And we towed her back to that French graveyard where we had ambushed her and her husband and let her go. I even gave her a chart. She said she knew how to get home from there. She sailed off crying. I was crying, waving good-bye.
As she went away, the other boat was holding off to the right, right where the ambush had taken place. In this area, we experienced extreme tidal ranges. No one had been up there since two weeks before. The tides were known to take a body out and then bring the body back in. And there was the body. The other boat crew noticed it floating in the water. So they hauled it alongside. It turned out the guy was an NVA adviser. They pulled the documents out of his pocket.
They called over on the radio and they said, “Hey, Wardrobe. We just found her old man. Guess what?”
This guy was an NVA adviser and they were taking that food to a sapper team we eventually hit. They were taking them their food rations.
And she’s sailing away, with all our money and all the riches we bestowed on her.
The officer in charge of the other boat said, “You want to go get her?”
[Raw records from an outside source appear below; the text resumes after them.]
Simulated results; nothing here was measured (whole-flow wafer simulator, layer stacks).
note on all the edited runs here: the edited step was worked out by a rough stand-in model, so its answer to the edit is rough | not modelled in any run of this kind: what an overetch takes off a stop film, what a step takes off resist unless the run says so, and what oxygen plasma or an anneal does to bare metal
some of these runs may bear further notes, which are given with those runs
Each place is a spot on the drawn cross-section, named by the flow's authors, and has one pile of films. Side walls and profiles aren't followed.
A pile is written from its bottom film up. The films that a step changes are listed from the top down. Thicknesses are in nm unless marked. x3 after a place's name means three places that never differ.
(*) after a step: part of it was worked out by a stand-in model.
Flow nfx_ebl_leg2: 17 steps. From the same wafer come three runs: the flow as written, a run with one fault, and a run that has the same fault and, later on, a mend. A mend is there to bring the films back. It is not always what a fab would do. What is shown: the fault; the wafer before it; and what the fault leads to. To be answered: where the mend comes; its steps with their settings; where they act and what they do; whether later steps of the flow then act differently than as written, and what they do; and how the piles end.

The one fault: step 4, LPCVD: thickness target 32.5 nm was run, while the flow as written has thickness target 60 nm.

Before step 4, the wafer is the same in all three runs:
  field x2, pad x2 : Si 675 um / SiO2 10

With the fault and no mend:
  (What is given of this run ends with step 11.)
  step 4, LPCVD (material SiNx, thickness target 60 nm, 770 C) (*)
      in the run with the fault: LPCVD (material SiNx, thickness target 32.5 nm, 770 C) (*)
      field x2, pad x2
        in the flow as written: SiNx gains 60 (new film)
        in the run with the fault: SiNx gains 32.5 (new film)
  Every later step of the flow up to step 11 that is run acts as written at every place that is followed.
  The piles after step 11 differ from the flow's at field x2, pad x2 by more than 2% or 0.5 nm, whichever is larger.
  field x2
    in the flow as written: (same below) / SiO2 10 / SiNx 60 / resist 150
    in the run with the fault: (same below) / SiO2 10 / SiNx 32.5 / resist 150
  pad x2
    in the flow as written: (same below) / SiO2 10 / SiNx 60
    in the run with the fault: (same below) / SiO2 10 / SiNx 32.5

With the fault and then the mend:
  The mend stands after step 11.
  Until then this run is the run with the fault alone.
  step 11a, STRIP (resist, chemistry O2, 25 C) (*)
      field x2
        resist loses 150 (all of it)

I told them, “No, let her go. That’s the biggest con I’ve ever had.” I call it “the sting.” That woman played that role for two weeks to the hilt. She never confessed they were VC.
Besides, I grew from that experience, real internal growth. As soon as we found that body, in the NVA uniform, with the documents, it felt like a hundred-pound weight had been taken off my shoulder. I felt liberated. I had not killed an innocent man.
CHAPTER
20
Like a Shooting Gallery
Jack Luksik, who had surveyed the beaches of Vietnam as a UDT frogman, became a SEAL in 1967. This is his account of his introduction to ground combat in the southern part of Vietnam:
In 1967, some selected people were drafted into the [SEAL] teams from UDT. That didn’t ride very well with some of the guys in the teams. But I volunteered to go and it worked out fine.
I was in SEAL Team ONE in the Rung Sat Special Zone trying to keep the Viet Cong from sinking ships. This was from November or December 1967 through May 1968.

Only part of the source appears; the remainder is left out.